I agree with the other comments about how using Span would be better for the lower-level API.

I think almost everyone who isn't a Windows programmer will search for a demangle function, rather than an undecorate function, so personally, for discoverability reasons alone, I think demangle is a better choice, even if it is slightly inaccurate.

It's worth pondering whether this function should also support demangling C++ names? That way most users would be able to use the nice Swift API from the Runtime module and not have to worry about using either __cxa_demangle or __unDNameEx.

I also wonder whether demangle(_ mangledName: String) -> String? is the right spelling for the high level API. Might String.init?(demangling: String) be a better choice?

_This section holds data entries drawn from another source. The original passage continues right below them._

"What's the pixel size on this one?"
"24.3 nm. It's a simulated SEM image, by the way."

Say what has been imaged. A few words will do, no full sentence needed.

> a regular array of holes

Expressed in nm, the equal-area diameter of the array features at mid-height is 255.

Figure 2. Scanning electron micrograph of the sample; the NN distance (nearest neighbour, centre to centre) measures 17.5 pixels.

Additionally I wonder whether we should have an OptionSet to specify whether we are just interested in the user-visible symbol name, or also in the type information? It's not uncommon to want shorter and longer demanglings, depending on the context. Maybe something like

struct DemanglingOptions: OptionSet {
  let rawValue: Int

  static let nameOnly = DemanglingOptions(rawValue: 1 << 0)
}

as a starting point. Then we'd have

extension String {
  public init?(demangling: String, options: DemanglingOptions = [])
}

@discardableResult
public func demangle(
  _ mangledName: String,
  into buffer: inout MutableSpan<UInt8>,
  options: DemanglingOptions = []
)

Microsoft has quite a list of options for its API, FWIW.

1 Like

That’s great to hear, and glad that using the Runtime module would be ok for that :+1:

I personally don’t like making everything an init like that, discoverability of those is pretty horrendous, so I’d prefer keeping it a method.

Also because it easier shows us all the alternative versions then, you start with the String one, and move on to the Span one etc.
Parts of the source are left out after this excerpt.